15. The forced repatriation of millions of Soviet dissidents and POWs by Western Allies resulted in the imprisonment, torture, and execution of hundreds of thousands
At the famed Yalta Conference in February 1945, a less well-known agreement was struck between the Western Allies and the Soviet Union concerning the repatriation of Russians back to the USSR once hostilities had ceased. Whilst seemingly convenient and good-natured, the agreement failed to take into account the desire of the individual to return to the Soviet Union, included persons who had fled the USSR or explicitly fought against it, and overlooked the inevitable fatal conclusions for many of these individuals upon their return to face Stalin’s retribution.

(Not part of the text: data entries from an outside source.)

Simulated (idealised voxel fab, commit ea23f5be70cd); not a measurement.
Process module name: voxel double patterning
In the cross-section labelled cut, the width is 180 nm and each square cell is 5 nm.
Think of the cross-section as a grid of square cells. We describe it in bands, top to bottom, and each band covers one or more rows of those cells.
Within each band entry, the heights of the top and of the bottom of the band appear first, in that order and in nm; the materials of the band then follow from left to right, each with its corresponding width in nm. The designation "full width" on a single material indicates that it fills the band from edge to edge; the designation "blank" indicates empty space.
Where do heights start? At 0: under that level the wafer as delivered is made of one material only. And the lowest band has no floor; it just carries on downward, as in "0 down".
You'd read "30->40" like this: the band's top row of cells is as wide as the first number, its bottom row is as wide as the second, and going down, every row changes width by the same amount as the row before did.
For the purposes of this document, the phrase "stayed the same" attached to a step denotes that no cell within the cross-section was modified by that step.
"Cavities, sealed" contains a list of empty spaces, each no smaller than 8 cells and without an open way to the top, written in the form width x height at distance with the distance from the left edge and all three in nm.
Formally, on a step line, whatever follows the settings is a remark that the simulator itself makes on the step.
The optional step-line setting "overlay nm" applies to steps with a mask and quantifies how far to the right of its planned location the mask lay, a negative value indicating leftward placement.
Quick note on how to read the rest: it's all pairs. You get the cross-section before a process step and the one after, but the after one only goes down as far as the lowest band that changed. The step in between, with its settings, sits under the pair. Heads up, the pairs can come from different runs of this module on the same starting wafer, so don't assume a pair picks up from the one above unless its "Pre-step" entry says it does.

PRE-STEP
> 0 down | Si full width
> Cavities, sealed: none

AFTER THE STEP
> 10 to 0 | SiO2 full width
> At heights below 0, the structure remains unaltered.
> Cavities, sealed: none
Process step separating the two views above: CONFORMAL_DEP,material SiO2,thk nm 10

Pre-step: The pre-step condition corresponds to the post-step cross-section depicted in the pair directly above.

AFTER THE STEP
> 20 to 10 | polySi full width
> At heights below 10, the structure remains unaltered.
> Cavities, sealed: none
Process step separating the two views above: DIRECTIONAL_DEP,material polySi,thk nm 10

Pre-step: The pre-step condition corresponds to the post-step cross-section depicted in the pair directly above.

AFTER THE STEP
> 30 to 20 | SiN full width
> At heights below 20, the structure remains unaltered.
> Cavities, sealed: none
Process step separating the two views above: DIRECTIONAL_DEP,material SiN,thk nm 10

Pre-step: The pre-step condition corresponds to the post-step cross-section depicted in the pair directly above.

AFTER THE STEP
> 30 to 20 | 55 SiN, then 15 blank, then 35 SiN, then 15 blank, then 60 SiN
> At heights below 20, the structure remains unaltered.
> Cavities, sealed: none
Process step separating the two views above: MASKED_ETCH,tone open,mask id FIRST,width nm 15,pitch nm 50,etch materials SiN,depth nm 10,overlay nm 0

Between 1946 and 1948 several million civilians and prisoners of war were forcibly repatriated to the Soviet Union, first by force and after numerous suicides through deception; individuals were told they were being transported away from the Soviet Union to safety, whilst instead placed on sealed trains heading into the Soviet Union. In addition to Soviet POWs, among those forcibly returned were white émigré-Russians who had never been Soviet citizens, anti-communist Russians who had fought against the Soviet Union during the Second World War, and the counter-revolutionary Cossacks who had fought against the Red Army during the Russian Civil War (1917-1922) before fleeing into exile.
Unsurprisingly few of these groups were welcomed upon arrival, with author Nikolai Tolstoy describing American soldiers returning from delivering a shipment of people to the Soviets as “visibly shamefaced” after having “seen rows of bodies already hanging from the branches of nearby trees”. It is estimated almost all repatriated Soviet POWs were convicted of treason under Order No. 270, prohibiting a soldier from surrendering, and sentenced to forced labor. Regarding non-POWs, it remains unclear the precise fates of many of these individuals, with the closest estimates suggesting the executions of tens, if not hundreds of thousands. At least 20% of returned civilians received violent punishment, and between 230,000-360,000 repatriated persons were sent to the Gulags; those few that survived until 1955, and the period of de-Stalinization, were released during a general amnesty.